The Labour candidate in the race to be the capital’s next mayor criticised the fact that few national politicians served an apprenticeship in local government. “It’s [now] a question of how funny can you be on the sofa at 9 o’clock in the morning on rolling TV. I don't think that’s adequate for a serious political debate.”
Speaking at a press lunch at the Commons press gallery on Tuesday, the former mayor, who is one of the few British politicians the public recognises by first name only, said: “I don’t want to think mayor after mayor of London is going to be a celebrity because I don’t think that gives you a well-run city.”
Mr Livingstone has been lagging behind his main rival Boris Johnson in polls ahead of the May 3 election, with a YouGov survey on Monday suggesting he was 6 percentage points behind the Tory mayor when other candidates were discounted.
Asked why the same poll identified a tranche of London Labour supporters who preferred to vote for Mr Johnson, Mr Livingstone expressed his frustration with the popularity of the current mayor.
“I meet people on the doorstep who are naturally Labour. They say: ‘Ooh, he does make me laugh.’ I say: ‘He’s just put your fares up.’ ‘Oh, I know, but he does make me laugh.’ ”
He added: “I didn’t come into politics to make you laugh.”
A question on privatisation prompted a vituperative attack from the man once considered the scourge of Margaret Thatcher when leader of the Greater London Council in the 1980s.

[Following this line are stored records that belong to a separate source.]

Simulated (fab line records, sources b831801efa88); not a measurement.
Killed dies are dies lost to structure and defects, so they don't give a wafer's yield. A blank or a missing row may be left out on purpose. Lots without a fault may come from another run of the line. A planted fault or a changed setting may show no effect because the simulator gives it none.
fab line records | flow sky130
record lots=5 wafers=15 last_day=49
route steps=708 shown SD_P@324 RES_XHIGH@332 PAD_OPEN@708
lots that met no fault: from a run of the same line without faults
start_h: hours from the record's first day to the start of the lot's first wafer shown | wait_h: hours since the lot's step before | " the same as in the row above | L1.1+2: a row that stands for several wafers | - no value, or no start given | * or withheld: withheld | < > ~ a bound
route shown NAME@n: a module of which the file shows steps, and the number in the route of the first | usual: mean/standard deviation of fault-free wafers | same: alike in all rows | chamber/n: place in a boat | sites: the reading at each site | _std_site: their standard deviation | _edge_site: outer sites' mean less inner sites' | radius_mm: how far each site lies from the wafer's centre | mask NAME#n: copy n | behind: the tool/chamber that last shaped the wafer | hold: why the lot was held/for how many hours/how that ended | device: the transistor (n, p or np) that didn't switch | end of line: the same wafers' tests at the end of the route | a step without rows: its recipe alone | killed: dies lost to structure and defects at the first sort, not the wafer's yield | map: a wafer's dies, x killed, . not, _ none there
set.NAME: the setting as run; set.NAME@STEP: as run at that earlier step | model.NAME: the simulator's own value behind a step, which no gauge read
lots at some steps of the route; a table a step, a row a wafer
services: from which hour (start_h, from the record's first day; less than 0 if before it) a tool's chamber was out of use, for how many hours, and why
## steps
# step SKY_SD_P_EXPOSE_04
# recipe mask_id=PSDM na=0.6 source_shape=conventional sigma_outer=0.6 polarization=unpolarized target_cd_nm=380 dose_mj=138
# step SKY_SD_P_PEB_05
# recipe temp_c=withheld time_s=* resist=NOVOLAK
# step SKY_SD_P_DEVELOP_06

“Whatever savings are made by getting rid of jobs that working class men used to fulfil is then siphoned off by the shareholders or for obscene salaries for the new executives. Literally I can’t think of a single thing that’s got better because of privatisation,” Mr Livingstone said.
Mr Livingstone, who was mayor at the time of London’s successful bid for the Olympic Games, had harsh words for the London 2012 organisers, claiming that the “bureaucracy” in the body had “taken on a life of its own” and was “completely over the top”.
He attacked the VIP traffic lanes set aside for Olympic athletes and officials at certain hours of the day during the games, saying they would “alienate people”.
“If that isn’t sorted out basically we should say everyone on a bus is a VIP – they can go in the lanes as well – and the black cabs. You don’t want to be in a situation where the Olympics poisons people’s attitudes to the games.”